Yesterday I posted my first entry at Wikipedia on Brian J. Williams, a presumed expert on electronic voting technologies.

I’m posting the first cut here with its links to external resources embedded. Hopefully anyone who knows more about him will comment here or update the Wiki entry.

First draft

Britain J. Williams is Professor Emeritus – Director, Center For Election Systems at Kennesaw State University in Georgia. He serves as a consultant to the states of Georgia, Maryland, Pennsylvania and Virginia, where he has certified electronic voting systems.

He wrote a defense of the Georgia electronic voting system (pdf) in response to criticism of Diebold systems levied by Bev Harris, author of Black Box Voting. Harris penned a rebuttal.

The Williams defense of Georgia procedures provides the only biographical information about him available on the Net:

He was a consultant to the FEC during the development of the FEC Voting System Standards in 1990 and again in 2002.He is currently a member of the NASED Voting Systems Board and Chair of the NASED Voting Systems Board Technical Committee. He has been conducting certification evaluations of computer-based voting systems for the State of Georgia since 1986. He also assists the states of Pennsylvania, Maryland and Virginia with certification evaluations of computer-based voting systems.

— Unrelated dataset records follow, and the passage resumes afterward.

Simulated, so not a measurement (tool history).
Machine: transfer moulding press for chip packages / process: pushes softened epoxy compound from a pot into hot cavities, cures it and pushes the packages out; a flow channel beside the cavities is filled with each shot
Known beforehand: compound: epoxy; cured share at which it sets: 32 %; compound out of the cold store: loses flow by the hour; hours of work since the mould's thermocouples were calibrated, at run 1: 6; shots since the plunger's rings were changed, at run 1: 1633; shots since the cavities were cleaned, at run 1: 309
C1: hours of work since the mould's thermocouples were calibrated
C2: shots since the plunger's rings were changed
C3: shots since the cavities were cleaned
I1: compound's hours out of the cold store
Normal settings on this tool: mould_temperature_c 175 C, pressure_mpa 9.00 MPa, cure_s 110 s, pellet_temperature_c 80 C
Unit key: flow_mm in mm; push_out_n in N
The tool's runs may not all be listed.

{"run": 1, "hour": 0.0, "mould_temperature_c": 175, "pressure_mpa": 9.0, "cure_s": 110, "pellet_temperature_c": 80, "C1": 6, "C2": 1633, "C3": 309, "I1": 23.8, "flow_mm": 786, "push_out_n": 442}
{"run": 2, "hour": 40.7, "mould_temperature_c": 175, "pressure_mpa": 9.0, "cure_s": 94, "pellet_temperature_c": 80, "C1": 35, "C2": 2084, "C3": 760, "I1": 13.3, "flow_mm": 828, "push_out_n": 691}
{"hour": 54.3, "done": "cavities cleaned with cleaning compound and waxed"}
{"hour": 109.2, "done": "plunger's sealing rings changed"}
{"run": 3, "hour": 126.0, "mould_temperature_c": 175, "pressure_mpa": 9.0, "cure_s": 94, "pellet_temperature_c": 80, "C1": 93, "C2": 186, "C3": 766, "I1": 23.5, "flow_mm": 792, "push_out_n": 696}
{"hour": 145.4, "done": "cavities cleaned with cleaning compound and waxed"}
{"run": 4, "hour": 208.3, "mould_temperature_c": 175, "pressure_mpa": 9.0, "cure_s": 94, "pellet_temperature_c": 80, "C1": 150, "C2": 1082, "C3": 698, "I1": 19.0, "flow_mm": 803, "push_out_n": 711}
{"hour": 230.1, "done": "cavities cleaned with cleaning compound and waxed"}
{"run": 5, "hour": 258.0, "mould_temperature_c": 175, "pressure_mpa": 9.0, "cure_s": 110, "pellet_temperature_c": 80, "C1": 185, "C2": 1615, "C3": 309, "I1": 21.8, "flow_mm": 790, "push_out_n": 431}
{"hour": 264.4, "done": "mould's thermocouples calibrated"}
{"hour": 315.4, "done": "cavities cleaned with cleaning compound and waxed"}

NASED is the National Association of Election Directors; these are high level government employees. NASED is not an association of computing professionals.

Kennesaw State University began life as a junior college in 1963; became a 4-year college in 1980; and became a university in 1996; it is not an established research institution in computer security.

Williams does not appear as an author of any paper – technical or otherwise – in a search of ACM, the first society in computing, nor has he ever participated in the 23-year old ACM public forum on Risks to the Public in Computers and Related Systems. In contrast, Peter G. Neumann, moderator of that forum, published Security Criteria for Electronic Voting in 1993 at the 16th National Computer Security Conference.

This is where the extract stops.